Yesterday in IRC (#kde-devel) this happened:

  Oct 03 17:13:28 <isaac>     http://www.wesnoth.org/start/1.0/
  Oct 03 17:13:32 <isaac>     we have just got wesnoth 1.0 out Smiling
  Oct 03 17:13:59 <Narishma>  is there a klik package ?
  Oct 03 17:14:06 <misty>     what is wesnoth?
  Oct 03 17:14:18 <Narishma>  misty: a strategy game

OK -- what Misty asked could have been my own question too. Now I know it -- 'cause I even run the game in the meanwhile. The reason was: the above chatter had a continuation. And looking at the backlog, you'll see just how easy and fast it is to build klik bundles from .deb packages that are compiled for Sarge:

  Oct 03 17:44:45 <pipitas_2> isaac: are there .debs of Wesnoth already?
  Oct 03 17:45:21 <pipitas_2> isaac: if so, it will be very trivial to write a 
                              recipe and make a klik://wesnoth package availaible
  Oct 03 17:45:39 <isaac>     they will reach unstable in a few hours
  Oct 03 17:47:13 <pipitas_2> isaac: we prefer packages build for Sarge  --  because 
                              these run practically everywhere
  Oct 03 17:48:21 <isaac>     pipitas_2: I see, I'll backport the packages when I 
                              got some time
  Oct 03 17:49:29 <pipitas_2> isaac: without backport, no klik://wesnoth  --  with 
                              backport, klik://wesnoth 10 minutes later
  Oct 03 17:53:59 <isaac>     pipitas_2: backport for sarge is being built
  Oct 03 18:23:20 <pipitas_2> isaac: great! tell me once it is ready Smiling
  Oct 03 18:23:51 <isaac>     pipitas_2: I'm uploading it to http://debian.wesnoth.org/sarge/
  Oct 03 18:24:04 <pipitas_2> isaac: Oki-dok!
  Oct 03 20:13:11 <isaac>     pipitas_2: wesnoth backport for sarge is ready
  Oct 03 21:01:29 <pipitas_2> isaac: your wish was our command!  So you can now try 
                              "klik://wesnoth-latest" and play your game

Contrary to what the log seems to suggest, it was not me who created the recipe, but probono. And contrary to what the log says, the klik fake URL is for now klik://wesnoth-latest.

Wesnoth-1.0 Debian package list used by klik to create the single bundle file (

Once you have the klik client installed (hey, on KDE it is as easy as hitting [alt]+[f2], typing  "wget klik.atekon.de/client/install -O -|sh"  and following the instructions, just click on klik://wesnoth-latest to enjoy the brandnew version 1.0 of "The Battle for Wesnoth". Don't forget to let us know how it went. Especially if you are a Slackware or Gentoo or Mandriva or Redhat/Fedora user: give us feedback if it works for you. You can also find us in IRC, channel #klik on Freenode.net.

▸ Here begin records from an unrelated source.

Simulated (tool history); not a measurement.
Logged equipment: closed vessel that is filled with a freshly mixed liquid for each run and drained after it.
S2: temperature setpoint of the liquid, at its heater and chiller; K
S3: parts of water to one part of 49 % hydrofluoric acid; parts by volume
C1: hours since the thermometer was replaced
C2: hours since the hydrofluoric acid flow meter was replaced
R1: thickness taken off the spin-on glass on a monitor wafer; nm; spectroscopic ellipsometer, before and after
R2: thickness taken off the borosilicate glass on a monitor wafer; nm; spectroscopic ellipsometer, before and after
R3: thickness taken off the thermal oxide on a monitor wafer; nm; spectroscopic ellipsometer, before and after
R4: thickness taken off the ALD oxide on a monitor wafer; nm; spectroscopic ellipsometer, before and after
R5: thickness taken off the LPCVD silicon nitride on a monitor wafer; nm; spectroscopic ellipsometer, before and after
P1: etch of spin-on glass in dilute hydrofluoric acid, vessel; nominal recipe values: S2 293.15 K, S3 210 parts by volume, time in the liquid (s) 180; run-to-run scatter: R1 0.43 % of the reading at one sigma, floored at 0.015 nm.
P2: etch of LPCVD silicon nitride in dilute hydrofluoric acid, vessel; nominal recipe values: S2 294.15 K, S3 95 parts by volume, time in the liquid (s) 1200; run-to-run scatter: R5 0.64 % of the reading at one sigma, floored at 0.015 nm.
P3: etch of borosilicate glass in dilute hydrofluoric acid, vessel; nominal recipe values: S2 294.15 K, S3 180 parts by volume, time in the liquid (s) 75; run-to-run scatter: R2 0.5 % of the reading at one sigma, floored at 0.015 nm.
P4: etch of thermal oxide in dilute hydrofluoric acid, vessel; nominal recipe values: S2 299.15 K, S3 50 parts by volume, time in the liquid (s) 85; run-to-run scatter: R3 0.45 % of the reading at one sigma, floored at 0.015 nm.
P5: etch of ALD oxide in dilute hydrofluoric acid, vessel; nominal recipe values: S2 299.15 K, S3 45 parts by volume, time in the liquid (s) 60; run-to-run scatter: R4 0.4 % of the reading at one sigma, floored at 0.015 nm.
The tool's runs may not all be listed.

klik, as should be well known by now, was designed to follow the "1 application == 1 file" paradigm. klik creates compressed images of a file system (similar to ISO images that are burned onto a CD) with the extension .cmg. This klik .cmg file system contains all dependencies of libs that are not expected to be present on the target system.

klik prefers to use as its input to the bundle creation process Debian packages built for Sarge. These usually work for other distros (like SUSE-9.3 and SUSE-10.0 too, with some minor modifications required which klik knows about and klik applies).

Intro Screen of

klik clients build their own bundles themselves (completely transparent to the user who has only to click on a link like klik://datakiosk-demo). The klik server then just sends a "bundle building recipe" in ASCII text format to the klik clients, and the klik clients do all the hard work (download the .deb files from the URLs named in the recipe, unpack them and transform the many input files into the single .cmg file, complete with a wrapper script that is capable of running the result) themselves.

Because of this distributed nature of downloading the input from different repositories, and letting the bundle creation work be done on the client side, while providing the recipes from a central server, klik scales extremely well.

The first of the above screenshots (click to enlarge) shows the .deb packages and their sources used by the klik://wesnoth-latest link to build a 42 MByte sized SUSE-9.3 wesnoth-latest.cmg. The other shot shows the intro screen of the game (heh, I had to run it over an NX link because I didnt know how to take a screenshot from a fullscreen game session...).

I'm pretty sure that this klik-bundle (as most others too) due to its compresssion is considerably smaller (i.e. taking less space on the harddisk) than a standard system installation set of RPMs or .debs on the respective systems. So much for the objection "klik wastes my harddisk space because it includes some libraries in each individual .cmg".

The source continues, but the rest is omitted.